Taxability of Foreign Remittances Pakistan under the Income Tax Ordinance

Besides Anti Money Laundering Act, 2010 certain technicalities regarding the taxability are raised once the remittance is made, and if, remained unexplained and not followed by the proper procedures laid down in the Income Tax Ordinance, 2001 the same might become subject to heavy taxes.

In this blog we will go through certain guidelines in order to understand various treatments of foreign remittances under the light of the Income Tax Ordinance, 2001 in order to minimize the impact of taxability on the same.

FOREIGN INCOME VS FOREIGN RECIEPT 

It should be noted that there is a difference between foreign source income and foreign receipt.

The foreign source income becomes part of return of income, where as the foreign receipts is reflected in the reconciliation of wealth statement.

RESIDENTS VS NON RESIDENTS

Before we proceed any further it is very important to understand the concept of resident and nonresident individuals as per the definitions provided under the Income Tax Ordinance, 2001.

A resident individual is one who stays in Pakistan for 183 days or more or is an employee of Federal government or Provincial government.

Whereas, a non resident individual is one who stayed in Pakistan for less than 183 days.

Taxability of Foreign Remittances Pakistan

REMITTANCES BY RESIDENTS

1) Foreign source salary income of a resident individual is exempt from tax if the applicable tax has been deducted at source on such foreign income under section 102 of the Income Tax Ordinance 2001.

2) Foreign source income of a resident other than salary is liable to Tax (Except for those covered under double tax treaties specified in section 107 of the Income Tax Ordinance, 2001).

However, In such case a tax credit of such foriegn tax deducted at source shall be given to the resident individual as explained under section 103 of the Income Tax Ordinance 2001.

REMITTANCES BY NON-RESIDENTS

Only Pakistan source income of non resident is taxable. The foriegn source income of non resident is not taxable and he is not required to submit wealth statement under section 116 of the Income Tax Ordinance, 2001.

However, the remittance should be made through banking channel as discussed below in detail.

It is recommended to maintain a proper foreign currency account rather than remitting foreign currency in local currency.

SHORT TERM RESIDENTS (SECTION 50)

The foreign-source income of an individual —

(a) who is a resident individual solely by reason of the individual‘s employment; and

(b) who is present in Pakistan for a period or periods not exceeding three years,shall be exempt from tax under this Ordinance.

Exceptions —

(a) any income derived from a business of the person established in Pakistan; or

(b) any foreign-source income brought into or received in Pakistan by the person.

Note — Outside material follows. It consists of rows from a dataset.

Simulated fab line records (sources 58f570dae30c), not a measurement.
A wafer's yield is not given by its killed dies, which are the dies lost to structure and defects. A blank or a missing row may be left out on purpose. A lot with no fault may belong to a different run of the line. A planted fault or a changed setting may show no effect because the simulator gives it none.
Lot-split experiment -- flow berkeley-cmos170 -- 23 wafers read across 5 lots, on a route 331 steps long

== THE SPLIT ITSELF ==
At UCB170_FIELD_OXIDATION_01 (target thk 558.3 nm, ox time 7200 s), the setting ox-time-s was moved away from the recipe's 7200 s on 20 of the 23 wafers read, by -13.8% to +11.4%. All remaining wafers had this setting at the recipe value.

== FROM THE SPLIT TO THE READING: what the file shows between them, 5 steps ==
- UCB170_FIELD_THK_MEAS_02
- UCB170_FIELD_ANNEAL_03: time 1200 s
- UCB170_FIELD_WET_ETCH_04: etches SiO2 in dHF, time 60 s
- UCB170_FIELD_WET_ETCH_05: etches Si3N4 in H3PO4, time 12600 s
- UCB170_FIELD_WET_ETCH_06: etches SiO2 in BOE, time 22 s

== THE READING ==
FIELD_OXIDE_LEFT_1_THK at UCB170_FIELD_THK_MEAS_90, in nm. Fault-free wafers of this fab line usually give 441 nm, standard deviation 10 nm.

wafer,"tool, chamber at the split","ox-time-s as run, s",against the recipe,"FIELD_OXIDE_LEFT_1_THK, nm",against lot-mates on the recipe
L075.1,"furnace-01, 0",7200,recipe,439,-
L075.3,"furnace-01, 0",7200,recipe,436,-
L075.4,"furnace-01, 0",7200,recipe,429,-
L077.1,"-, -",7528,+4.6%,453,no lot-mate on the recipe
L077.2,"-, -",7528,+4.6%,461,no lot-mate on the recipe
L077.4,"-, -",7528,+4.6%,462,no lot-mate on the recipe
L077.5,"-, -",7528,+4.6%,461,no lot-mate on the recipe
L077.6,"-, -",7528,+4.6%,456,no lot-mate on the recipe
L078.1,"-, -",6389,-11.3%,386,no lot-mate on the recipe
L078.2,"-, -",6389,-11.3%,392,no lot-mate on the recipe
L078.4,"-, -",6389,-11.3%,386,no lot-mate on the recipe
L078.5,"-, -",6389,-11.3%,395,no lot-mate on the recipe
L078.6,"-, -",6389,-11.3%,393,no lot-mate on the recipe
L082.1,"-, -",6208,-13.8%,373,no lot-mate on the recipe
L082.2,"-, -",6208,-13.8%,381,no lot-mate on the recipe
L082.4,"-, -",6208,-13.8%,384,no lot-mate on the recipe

RETURNING EXPATRIATES (SECTION 51)

Any foreign-source income derived by a citizen of Pakistan in a tax year who was not a resident individual in any of the four tax years preceding the tax year in which the individual became a resident shall be exempt from tax under this Ordinance in the tax year in which the individual became a resident individual and in the following tax year.

Where a citizen of Pakistan leaves Pakistan during a tax year and remains abroad during that tax year, any income chargeable under the head ―Salary earned by him outside Pakistan during that year shall be exempt from tax under this Ordinance.

INMMUNITY UNDER SECTION 111 OF THE INCOME TAX ORDINANCE, 2001

If the remittances are through unexplained sources that is are either not supported with proper evidence or the evidence provided does not recnocile the amount remitted it falls under the category of unexplained income and concealment of assets under section 111 of the Income Tax Ordinance, 2001.

In order to avail the immunity or exemption from tax on such unexplained remittances all the foreign source remittances shall be made through banking channel at inter-banking conversion rates or in foreign currency and the Encashment Certificates thereon shall be provided as the proof of the transaction in order to show that the benefit of conversion of foreign exchange has been transferred to the government.

Taxability of Foreign Remittances Pakistan

In case of foreign remittances is made through other than a banking channel the same becomes taxable under the Income Tax Ordinance, 2001 and the immunity provided under section 111 of the Income Tax Ordinance 2001 cannot be availed.

There are following ways to transfer foreign remittances through banking channel:

– in first case the individual maintains a foreign currency account and all the remittances are transferred in US dollar or some other currency; and

– the second way to transfer the same through a banking channel is that the foreign remittance is transferred in local currency and is converted by the local bank according to the inter bank conversion rate,

– Another treatment these days we often come to see is that the foreign currency is remitted through ATM which is converted to local currency in exact amount as required that is to say that the foreign currency is converted into local currency by the foreign bank and the advantage of the exchange is not transferred to the government. In such case the remittance will remain outside the ambit of the immunity provided under section 111 of the Income Tax Ordinance, 2001 and will be subject to probe under the law.